Yes, I've hit this issue. It can be solved though, with Guile 1.8.x.
> Relatedly, delimiting the continuations makes it easier to think about
> shipping them across the network.
Interesting.
> * * *
>
> So, that's the upside. The downside of delimiting "full" continuations
> is that you can't capture the C stack.
Why? Also I'm not sure what "full" means here.
> * * *
>
> Practically speaking... I think I can delimit call/cc with not much work
> (perhaps tomorrow). But it is a visible change (if you're looking), so I
> wanted to put this mail out there to get comments.
Well, I hope that some of mine are useful.
I'm afraid I don't yet understand well enough (despite all of the
explanation above) what the impact of this visible change would be;
perhaps some more concrete examples would help. But it seems a very big
change, if it's only to produce delimited backtraces.
> I had thought this
> was a 2.2 feature, but given the make-stack implications, I'm thinking
> it's a 1.9.9 feature. Reactions?
My feeling is to do something smaller to get make-stack working for 2.0,
and look at the wider change for 2.2. But I'm far from sure about that.

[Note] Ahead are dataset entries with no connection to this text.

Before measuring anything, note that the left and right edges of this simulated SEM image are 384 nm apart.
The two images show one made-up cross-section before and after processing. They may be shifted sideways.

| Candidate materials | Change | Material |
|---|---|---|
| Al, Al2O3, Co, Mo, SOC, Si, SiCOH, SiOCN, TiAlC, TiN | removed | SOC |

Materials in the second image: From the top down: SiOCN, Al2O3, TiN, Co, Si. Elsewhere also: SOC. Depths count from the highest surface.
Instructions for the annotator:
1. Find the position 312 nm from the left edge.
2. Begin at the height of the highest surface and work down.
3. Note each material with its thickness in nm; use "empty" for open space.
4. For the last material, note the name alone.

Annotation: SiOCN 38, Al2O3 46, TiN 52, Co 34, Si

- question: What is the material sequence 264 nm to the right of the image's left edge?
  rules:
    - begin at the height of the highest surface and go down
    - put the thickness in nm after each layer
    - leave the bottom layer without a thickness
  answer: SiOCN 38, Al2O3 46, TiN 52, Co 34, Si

Also, is there any possibility of keeping both old- and new-style
continuations side by side?
> Happy hacking,
>
> Andy
Regards,
Neil
^ permalink raw reply [flat|nested] 8+ messages in thread
* Re: call/cc and recursive vm invocations
2010-03-04 19:54 call/cc and recursive vm invocations Andy Wingo
2010-03-06 17:13 ` Neil Jerram
@ 2010-03-06 23:23 ` Ludovic Courtès
2010-03-07 13:39 ` Andy Wingo
1 sibling, 1 reply; 8+ messages in thread
From: Ludovic Courtès @ 2010-03-06 23:23 UTC (permalink / raw)
To: guile-devel
Hi Andy!
Andy Wingo <wingo@pobox.com> writes:
> In case you haven't noticed yet, if you get an error at the REPL and ask
> for a backtrace from the debugger, you get not only the frames that
> pertain to your own computation, but also frames from the REPL
> implementation itself. That's not good, and it's a regression.
It’s a regression in ‘make-stack’, right? Can you remind me what caused
it?
> The solution is to implement start-stack for the VM. Prompts provide an
> ideal set of primitives. So start-stack can be this:
>
> (define (start-stack tag exp)
> (let ((prompt-tag (fresh-tag)))
> (with-fluids ((stacks (acons tag prompt-tag (fluid-ref stacks))))
> (% prompt-tag
> exp
> (lambda (k . args)
> (apply values k args))))))
>
> This assumes some fluid is around named "stacks". Then we can implement
> make-stack:
>
> (define (make-stack tag . narrowing)
> (let ((prompt-tag (assq-ref (fluid-ref stacks) tag)))
> (unless prompt-tag
> (error "prompt tag not found quoi"))
> (narrow-stack
> (continuation->stack
> (call/cc
> (lambda (k) k)
> prompt-tag))
> narrowing)))
Looks nice! :-)
> So, that's the upside. The downside of delimiting "full" continuations
> is that you can't capture the C stack.
[...]
> But of course, to each implementation its own time, and this approach to
> continuations has been nearing its expiration date for years now. Most C
> code can't deal with nonlocal exits, let alone multiple returns. So the
> utility of this construct has been limited.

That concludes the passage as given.